Asia

Bangladesh Considers Reopening River Naf to Fishing

By Muktadir Rashid   5 April 2019

DHAKA—Despite concerns that it could trigger a surge in drug smuggling, the Bangladesh government is considering allowing the resumption of fishing on the River Naf in Cox’s Bazar. Fishing has been suspended since an influx into the country of Rohingya fleeing a military crackdown in Myanmar that began in August 2017.

Cox’s Bazar deputy commissioner Kamal Hossain informed the Bangladesh Home Ministry that the situation regarding fishing on the River Naf was under review and that a decision would be made soon.

The district deputy commissioner will ultimately make the decision on behalf of the government in consultation with the Home Ministry.

“[Fishing] has been suspended since the August 2017 incident…now we are in discussions to resume it,” the deputy commissioner said on Thursday afternoon.

A meeting was held at the Border Guards Bangladesh headquarters in Dhaka on Thursday in the presence of Home Minister Asaduzzaman Khan but no decision was made, the official said.

Ali Johor, the leader of a group of fishermen in Shah Parir Dwip in Teknaf sub-district of Cox’s Bazar, told The Irrawaddy that the fishermen and their families who are dependent on the river had suffered extreme hardship in the 20 months since the ban was imposed.

“Many of us now are working in the salt fields for our livelihoods,” said Johor. He suggested the government allow fishing at particular times during daylight hours along with BGB checks of the fishing catch.

He claimed none of his fellow fishermen from the Jelepara or Campara areas of Shah Parir Dwip were found to be involved in drug smuggling, but they were suffering the most from the suspension.

Fazlul Haque, an elected representative of the Sabrang union council in Teknaf, told The Irrawaddy that over 600 families who were directly dependent on the river were facing hardship. One of them committed suicide last week due to having been impoverished by the ban, he said.

He said suspension of fishing was basically meant to stop drug smuggling from another bank of the river in Myanmar.

“But,” he said, “if [the fishermen] do not have an alternative option for their livelihood, they could get involved with criminal activities just for their survival. Otherwise, they will need rehabilitation; as you know there are hardly any job opportunities in the border area.”

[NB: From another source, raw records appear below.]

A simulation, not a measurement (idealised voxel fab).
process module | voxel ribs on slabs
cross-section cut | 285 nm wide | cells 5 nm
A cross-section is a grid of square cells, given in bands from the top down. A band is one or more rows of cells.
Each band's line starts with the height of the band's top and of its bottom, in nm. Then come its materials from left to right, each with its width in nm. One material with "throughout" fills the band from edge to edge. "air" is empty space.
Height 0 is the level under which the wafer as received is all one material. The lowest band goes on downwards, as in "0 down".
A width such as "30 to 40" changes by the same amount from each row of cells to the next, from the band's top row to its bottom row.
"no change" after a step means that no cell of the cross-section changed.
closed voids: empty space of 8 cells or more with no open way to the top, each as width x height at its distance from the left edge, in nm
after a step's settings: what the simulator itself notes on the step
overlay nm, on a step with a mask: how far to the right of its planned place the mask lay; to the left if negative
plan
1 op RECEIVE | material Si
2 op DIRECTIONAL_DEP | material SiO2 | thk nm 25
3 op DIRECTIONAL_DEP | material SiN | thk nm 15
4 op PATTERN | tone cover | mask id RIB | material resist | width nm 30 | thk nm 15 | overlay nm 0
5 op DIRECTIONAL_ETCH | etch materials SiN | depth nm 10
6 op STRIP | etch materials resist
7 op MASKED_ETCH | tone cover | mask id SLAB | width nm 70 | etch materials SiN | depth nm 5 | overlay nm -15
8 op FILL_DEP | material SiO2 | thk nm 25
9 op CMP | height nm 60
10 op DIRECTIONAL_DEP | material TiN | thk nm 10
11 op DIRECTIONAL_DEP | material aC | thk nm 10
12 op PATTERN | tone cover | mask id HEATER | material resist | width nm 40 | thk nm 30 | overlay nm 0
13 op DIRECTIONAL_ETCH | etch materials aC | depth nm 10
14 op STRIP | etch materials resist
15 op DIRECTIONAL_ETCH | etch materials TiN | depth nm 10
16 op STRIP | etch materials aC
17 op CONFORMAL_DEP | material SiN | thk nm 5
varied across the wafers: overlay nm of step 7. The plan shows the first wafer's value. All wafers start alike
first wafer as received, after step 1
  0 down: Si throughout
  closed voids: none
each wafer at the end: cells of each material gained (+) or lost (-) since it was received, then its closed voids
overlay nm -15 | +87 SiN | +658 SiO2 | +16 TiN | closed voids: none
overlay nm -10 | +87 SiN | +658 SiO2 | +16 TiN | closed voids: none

The BGB commander in Teknaf, Lieutenant Colonel Mustafizur Rahman, predicted that as soon as fishing resumed, there would be a surge of yaba smuggling into Bangladesh.

He also said it would be difficult for them to monitor thousands of fishing boats.

“In the past, the fishermen were given particular times, but they did not follow it,” Mustafizur said.

Despite the suspension of fishing, yaba—small tablets containing a mixture of methamphetamine and caffeine—continue to be smuggled across the Bangladeshi border from Myanmar and more recently from India.

On Friday, the BGB team seized 150,000 yaba tablets from a canal in Tamru of Ukhia sub-district in Cox’s Bazar.

The Bangladesh government has started registration of the fishing boats so that it can monitor any criminal activities or more easily rescue any fishing boat or trawler that is in danger.

Regarding the registration of fishing boats, the Home Ministry was informed that 67,669 motorized and non-motorized boats were in action along the coastal belt as of April 3.

According to the Shipping Ministry, more than half of the fishing boats and trawlers were registered by 2018.